How to Make a Great Open-Source Scientific Project

by Jonathon Vandezande · Sept 9, 2025

Noah's Ark - Nuremberg Chronicle (1493)

Noah's Ark from the Nuremberg Chronicle (1493)

Science today is run on many amazing open-source projects, from PyTorch to NumPy to Matplotlib. The continued flourishing of science is predicated on a healthy scientific-software ecosystem and the many contributions of scientists and developers worldwide. Unfortunately, it can be a bit daunting to start contributing to this ecosystem. We've put together this guide to help developers build great open-source scientific projects that can help scientists everywhere.

This is an opinionated guide to Python-based scientific projects, although we hope parts of this guide will be applicable to other languages as well. For those starting new projects, the pixi-cookiecutter provides a simple way to start projects that follow these guidelines, making it easy to write and maintain high-quality code. For those working on existing projects, we recommend focusing on the simplest additions first (e.g. using an autoformatter, having tests run when code is merged, and packaging code in a manner that is easy for others to use)—there's no need to change everything immediately.

If you are interested in developing new projects, we maintain a list of open-source projects that we wish existed. We'd be happy to help get you started developing these projects and provide advice on how best to develop them so that the packages are useful to the scientific community.

We've organized this guide around what we think the top eight attributes of good open-source projects are. Good packages are:

Minimal

Before the days of easily distributable libraries and good packaging practices, programs used to be monoliths, bundling a large number of different internally developed routines into a single program. Too many packages today are still beset by this Swiss-Army-knife mentality. Many QM codes bundle ERI calculations, functional and basis-set specifications, geometry optimization, and thermochemistry. This "vertically integrated" way of building software is fragile and unsustainable, as it requires the package owners to be experts in a large variety of things and prevents reuse across projects. (For instance, a new NNP might want to use a package's optimization code but not the ERI or basis-set code).

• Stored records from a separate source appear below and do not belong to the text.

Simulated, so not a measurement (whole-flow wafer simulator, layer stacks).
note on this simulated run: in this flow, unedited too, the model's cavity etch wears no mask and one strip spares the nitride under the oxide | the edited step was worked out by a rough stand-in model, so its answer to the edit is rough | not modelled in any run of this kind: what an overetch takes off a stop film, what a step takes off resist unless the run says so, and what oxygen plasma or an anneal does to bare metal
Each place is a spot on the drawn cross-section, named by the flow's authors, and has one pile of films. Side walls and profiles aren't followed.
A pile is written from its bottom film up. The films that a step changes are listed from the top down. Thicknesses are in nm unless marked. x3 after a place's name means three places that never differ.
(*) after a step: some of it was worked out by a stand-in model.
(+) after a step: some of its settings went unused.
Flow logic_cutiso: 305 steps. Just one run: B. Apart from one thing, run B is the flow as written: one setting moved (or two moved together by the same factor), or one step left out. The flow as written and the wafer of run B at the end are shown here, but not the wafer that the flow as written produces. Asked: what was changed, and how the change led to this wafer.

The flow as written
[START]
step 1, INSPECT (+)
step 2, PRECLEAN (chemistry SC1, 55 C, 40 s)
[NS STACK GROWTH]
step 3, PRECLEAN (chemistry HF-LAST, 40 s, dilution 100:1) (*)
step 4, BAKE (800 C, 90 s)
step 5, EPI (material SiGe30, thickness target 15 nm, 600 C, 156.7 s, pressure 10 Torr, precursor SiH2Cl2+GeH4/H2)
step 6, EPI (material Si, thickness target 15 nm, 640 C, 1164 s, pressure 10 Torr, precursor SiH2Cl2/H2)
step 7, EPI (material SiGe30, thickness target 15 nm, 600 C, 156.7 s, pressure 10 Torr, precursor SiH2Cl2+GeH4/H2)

While there is still a need for applications that cobble many libraries together to achieve an end goal, such as finding the Gibbs free-energy barrier to a reaction, most applications should comprise many focused libraries so that the advances in each library can be shared across multiple applications. However, to achieve this vision, individual libraries must be highly focused and adhere to good programming practices so that the integration becomes simple and updating libraries doesn't break things.

Packaged

Good packages are packaged well. That means it's easy to install them from PyPI, conda-forge, or pyx, and it also means that they play nicely with other packages in a shared environment. Excessive version pinning is the enemy of good science. Lock files are useful to ensure that applications don't randomly break when a package updates, but if you are writing a library, it is important to have automated tests running against multiple versions of packages (e.g. stjames is currently tested with Python 3.11, 3.12, and 3.13).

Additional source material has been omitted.